What happened to Sherry Arnold? Authorities, court records reveal little

2012-01-18T16:45:00Z 2014-10-21T17:18:06Z What happened to Sherry Arnold? Authorities, court records reveal littleBy CHELSEA KROTZER and GREG TUTTLE Of The Gazette Staff The Billings Gazette

Six days after two men were arrested in the disappearance of Sidney math teacher Sherry Arnold, authorities remain silent on what evidence links the men to her abduction and apparent murder.

As severe winter weather moved across Eastern Montana and into North Dakota, where authorities believe Arnold may be buried, no new information was released Wednesday about the efforts to locate her body.

A spokeswoman for the FBI, Deborah Bertram, was not available Wednesday to provide an update on the search.

Authorities in Sidney, where Arnold went missing Jan. 7, also did not return messages Wednesday.

Evidence connecting two Colorado men being held in a North Dakota jail to Arnold's disappearance has remained cloaked in secrecy.

Public court records obtained this week by The Billings Gazette shed little light on the case against Lester Vann Waters Jr., 47, and Michael Keith Spell, 22.

The two men from Parachute, Colo., have been incarcerated since Jan. 13, the day that authorities announced that a tip from the public led them to a break in the case that has drawn national and international media attention.

Waters and Spell appeared Tuesday in a Williston, N.D., courtroom. There they chose not to be brought voluntarily to Montana, where they have been charged in Sidney City Court with aggravated kidnapping. A judge set their bond at $2.5 million each, the amount requested on the Montana arrest warrants.

The first legal document filed in the case came on Jan. 17 in Sidney City Court, four days after the men's arrests. Sidney Deputy Police Chief Robert Burnison filled out citations for Waters and Spell to appear in city court on the felony charge, which carries the death penalty.

The form citations, usually used for traffic tickets or other municipal infractions, provide a location of the alleged crime - 900 E. Holly St. - and the Montana criminal code number for aggravated kidnapping. The forms do not include any information related to evidence that supports the charges, known as probable cause.

The documents order Waters and Spell to appear before Sidney City Judge Gregory Mohr on Jan. 24 at 2 p.m. That court date is likely to change.

The citations were sent to Williams County, N.D., District Court in Williston hours before the men made their first court appearance on the Montana charges.

Because the men did not waive extradition at that hearing, it could take 30 days or more before a decision is made on whether North Dakota should turn them over to Montana law enforcement. The process could take even longer if Montana authorities ask for more time.

In an unusual action, the notices to appear that were issued to Waters and Spell were replaced the same day they were filed by criminal complaints also filed in Sidney City Court. The subsequent legal documents also contain no affidavits from law enforcement supporting the criminal charges.

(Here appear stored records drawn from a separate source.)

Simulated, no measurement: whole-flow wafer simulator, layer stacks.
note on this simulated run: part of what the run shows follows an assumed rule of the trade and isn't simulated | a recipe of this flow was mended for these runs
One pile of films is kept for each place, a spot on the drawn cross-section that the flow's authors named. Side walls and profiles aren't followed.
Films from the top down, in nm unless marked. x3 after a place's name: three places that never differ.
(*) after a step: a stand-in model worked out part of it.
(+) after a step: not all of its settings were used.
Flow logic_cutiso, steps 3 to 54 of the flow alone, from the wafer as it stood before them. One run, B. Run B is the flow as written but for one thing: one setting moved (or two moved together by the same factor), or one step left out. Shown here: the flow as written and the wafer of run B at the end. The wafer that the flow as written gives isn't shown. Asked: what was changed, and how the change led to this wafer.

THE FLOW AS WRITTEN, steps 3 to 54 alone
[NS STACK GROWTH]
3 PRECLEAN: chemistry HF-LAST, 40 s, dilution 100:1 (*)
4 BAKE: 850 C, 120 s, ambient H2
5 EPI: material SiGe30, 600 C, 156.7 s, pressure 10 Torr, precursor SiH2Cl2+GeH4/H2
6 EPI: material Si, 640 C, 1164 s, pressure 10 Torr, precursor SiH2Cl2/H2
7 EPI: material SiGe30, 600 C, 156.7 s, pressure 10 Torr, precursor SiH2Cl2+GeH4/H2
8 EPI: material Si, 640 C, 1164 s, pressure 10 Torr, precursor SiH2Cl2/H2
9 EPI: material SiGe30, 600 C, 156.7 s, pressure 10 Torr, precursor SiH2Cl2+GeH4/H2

Once a felony criminal case reaches District Court, prosecutors are required to provide a probable cause affidavit that explains the reasons for the charges. Often, such affidavits are also filed in Justice Court when a defendant makes an initial appearance.

In this case, none of the charging documents contain any information explaining the basis for the charges.

While Montana state law allows for felony cases to originate in a city court if the crime occurred within city limits, most felony cases are filed in either Justice Court or District Court. Because these charges were filed in a city court, prosecutors are not required to provide a probable cause affidavit.

Richland County Attorney Mike Weber said Wednesday that the next step is for the criminal case to be filed in District Court.

"When we file in District Court, then there will be a lot more information," he said.

Meanwhile, it's unclear what influence federal authorities may be exerting in the case because of the FBI's involvement in the investigation and the possibility that Waters and Spell could eventually be prosecuted in federal court.

If Arnold's body is found outside Montana, the case could fall within federal jurisdiction. The FBI became involved in the search for Arnold within days of her disappearance.

At two brief press conferences, Montana and North Dakota law enforcement officials provided some information, but further questions have been referred to the FBI.

On Sunday, the FBI asked for landowners' help in locating Arnold's body in a five-county area around Williston and Sidney. It was unclear Wednesday if there were any developments in the search as a severe winter storm set in.